Cain says, "I see now that my father spent a good portion of his life gathering the shards of the Kabbalah's broken vessel. Like all of us, he was far from perfect. But he was constantly doing beautiful things, just for the sake of them. He loved orchids, so he built a greenhouse full of them in the basement. He loved the sound of French, so he learned to speak it fluently, though he rarely had time to visit France. He loved organic chemistry, so he spent his Sundays reading 'orgo' textbooks. He showed me, by example, that if you want to live a quiet life, you should just live a quiet life; that if you're a humble person who has no use for the spotlight, to just be a humble person who has no use for the spotlight. No big deal."

2. The Power of One More: The Ultimate Guide to Happiness and Success.

Ed Mylett--peak performance expert, bestselling author, and top podcast host--shares that The Power of One More was inspired by his father. His father struggled with alcoholism, but he turned his life around with his "one more day" approach to recovery and passion for helping others. It helped shape a life of success and fulfillment for Ed, who shows readers why it's never too late for the one mores of life.

Helping shape habits, goals, and relationships one step at a time, Ed details such tactics as slowing down time to spot new opportunities (living in your Matrix); tapping your reticular activating system (RAS), and applying quantum science, energy, and faith to find deeper purpose. 

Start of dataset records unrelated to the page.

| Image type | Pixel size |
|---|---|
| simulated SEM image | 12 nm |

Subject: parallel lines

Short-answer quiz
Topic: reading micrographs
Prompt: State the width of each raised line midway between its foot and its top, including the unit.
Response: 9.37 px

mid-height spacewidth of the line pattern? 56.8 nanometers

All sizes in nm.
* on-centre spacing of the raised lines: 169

According to Ed, "My father faced the biggest final 'One More' of his life: an ultimatum from my mother. 'Either you get sober or lose your family. You won't get another chance,' she told him. He promised to get sober, but I had heard this before, and I wanted desperately to believe him. So, I asked him, 'How is this time going to be any different?' With tears in his eyes, he said, 'I have one more chance, Eddie.' Having tried getting sober many times before, he took those words to heart," Ed notes.

"From that moment forward, I've found that linking huge emotional reasons to what you want to accomplish is the key to why you must be willing to go through the difficult struggles associated with change. Those reasons to change must be far more significant than the obstacles you face, so that those challenges are dwarfed by comparison. If you show me somebody with big enough reasons to change, I'll show you somebody capable of making that change in their life."

3. Build: An Unorthodox Guide to Making Things Worth Making

The perfect gift for the tech-obsessed dad in your life is Build, by Tony Fadell. Tony Fadell started his 30-year Silicon Valley career at General Magic, the most influential startup nobody has ever heard of, then went on to become the inventor of the iPod, co-inventor of the iPhone, and creator of the Nest Learning Thermostat. The book tells the stories -- the good, the bad, and the ugly -- behind the creation of the iPhone, iPod, and Nest, including some not-so-successful products along the way. Fadell shares personal accounts, practical advice, and fascinating insights into some of the most influential products of recent decades. He also recounts stories about his mentors, Steve Jobs and Bill Campbell.

Fadell also shares the importance of mentorship as a father figure, exploring the impact his grandfather had on his life and his career. He writes, "When I was a kid I spent a lot of time with my grandfather building stuff--birdhouses, soap box derby cars. We'd fix up lawn mowers and bikes or work on extensions to the house. ... My grandfather showed me what it meant to be a mentor. A real mentor. Everyone needs that light sometimes."